Image IO

The run-time (shared library) modules must read and write the same type of image that is passed to them. This is a requirement of the execution model we've borrowed from Slicer.

In ITK, the application determines the type of data returned by the reader or written by the writer. The idea is that the application knows what data representation (precision) is needed to carry-out a particular operation (e.g., to blur an image, you shouldn't operate on pixels of type unsigned char).

So, ITK and Slicer collide. ITK the app decides the pixel type. Slicer the image file decides the pixel type.

So, when you write a module in Maverick, that module must first determine the pixel type of the image being passed to it, then create a reader that matches that type, then convert to the image to a useful type, process the data, convert it back to the input type, and then write the results back.

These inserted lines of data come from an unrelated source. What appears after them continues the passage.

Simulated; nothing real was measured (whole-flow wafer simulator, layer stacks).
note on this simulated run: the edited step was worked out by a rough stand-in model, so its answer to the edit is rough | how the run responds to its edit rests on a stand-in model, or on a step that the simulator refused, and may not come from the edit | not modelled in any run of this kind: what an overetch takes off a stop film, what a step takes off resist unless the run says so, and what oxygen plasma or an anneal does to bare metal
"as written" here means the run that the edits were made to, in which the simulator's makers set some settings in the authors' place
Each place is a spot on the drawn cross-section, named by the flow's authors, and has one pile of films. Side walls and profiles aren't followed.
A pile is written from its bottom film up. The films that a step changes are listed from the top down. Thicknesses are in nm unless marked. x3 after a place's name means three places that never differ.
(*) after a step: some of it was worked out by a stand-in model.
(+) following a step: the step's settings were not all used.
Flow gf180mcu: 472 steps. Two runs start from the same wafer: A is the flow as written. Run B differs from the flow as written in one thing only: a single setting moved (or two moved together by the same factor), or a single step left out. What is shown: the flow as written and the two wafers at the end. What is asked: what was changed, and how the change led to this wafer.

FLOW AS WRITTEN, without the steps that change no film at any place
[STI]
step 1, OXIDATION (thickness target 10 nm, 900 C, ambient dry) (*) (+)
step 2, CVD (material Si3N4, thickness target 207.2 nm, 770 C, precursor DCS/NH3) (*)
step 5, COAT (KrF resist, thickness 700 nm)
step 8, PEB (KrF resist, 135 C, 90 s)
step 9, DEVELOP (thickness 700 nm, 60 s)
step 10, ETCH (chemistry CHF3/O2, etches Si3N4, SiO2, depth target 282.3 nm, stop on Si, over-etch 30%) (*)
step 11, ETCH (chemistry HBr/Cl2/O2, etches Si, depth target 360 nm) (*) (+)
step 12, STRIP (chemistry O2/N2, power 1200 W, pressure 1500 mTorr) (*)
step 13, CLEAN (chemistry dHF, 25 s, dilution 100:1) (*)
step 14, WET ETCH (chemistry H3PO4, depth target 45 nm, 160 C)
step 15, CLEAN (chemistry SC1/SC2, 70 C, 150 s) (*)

This isn't as bad as it sounds. The code snippet is as follows:

First, create a function that returns the pixel type in a file:

void GetImageType (std::string fileName,
                  itk::ImageIOBase::IOPixelType &pixelType,
                  itk::ImageIOBase::IOComponentType &componentType)
{
 typedef itk::Image<short, 3> ImageType;
 itk::ImageFileReader<ImageType>::Pointer imageReader =
       itk::ImageFileReader<ImageType>::New();
 imageReader->SetFileName(fileName.c_str());
 imageReader->UpdateOutputInformation();

 pixelType = imageReader->GetImageIO()->GetPixelType();
 componentType = imageReader->GetImageIO()->GetComponentType();
} 

Create a templated function that does the reading, processing, and writing:

template< class PixelT >
int DoIt( int argc, char *argv[] )
{
 typedef itk::Image< PixelT, 3 >  ImageType;

 typedef itk::ImageFileReader< ImageType > ReaderType;
 typename ReaderType::Pointer reader = ReaderType::New():
 ...
 typedef itk::ImageFileWriter< ImageType > WriterType;
 typename WriterType::Pointer writer = WriterType::New();
 ...
}

Finally, have your main determine the pixel type and then call the proper templated instance of your function:

int main(int argc, char * argv )
{
 PARSE_ARGS;

 itk::ImageIOBase::IOPixelType pixelType;
 itk::ImageIOBase::IOComponentType componentType;

 // The following line MUST occur before the call to GetImageType!!! 
 itk::ObjectFactoryBase::RegisterFactory( itk::MRMLIDImageIOFactory::New() );

 try
   {
   GetImageType( inputVolume, pixelType, componentType ); 
   switch( componentType )
     {
     case itk::ImageIOBase::UCHAR:
       return DoIt< unsigned char >( argc, argv );
     case itk::ImageIOBase::CHAR:
       return DoIt< char >( argc, argv );
     case itk::ImageIOBase::USHORT:
       return DoIt< unsigned short >( argc, argv );
     case itk::ImageIOBase::SHORT:
       return DoIt< short >( argc, argv );
     case itk::ImageIOBase::UINT:
     case itk::ImageIOBase::INT:
     case itk::ImageIOBase::ULONG:
     case itk::ImageIOBase::LONG:
     case itk::ImageIOBase::FLOAT:
     case itk::ImageIOBase::DOUBLE:
       return DoIt< float >( argc, argv );
     case itk::ImageIOBase::UNKNOWNCOMPONENTTYPE:
     default:
       {
       std::cout << "unknown component type" << std::endl;
       return EXIT_SUCCESS;
       }
    }
}

Note that I cheat and don't do all of them. Just the ones we expect to encounter when running a Maverick application. The problem is that each new templateed instance increases the compile time :( We may need to address this better in the future (or hope the slicer folks do).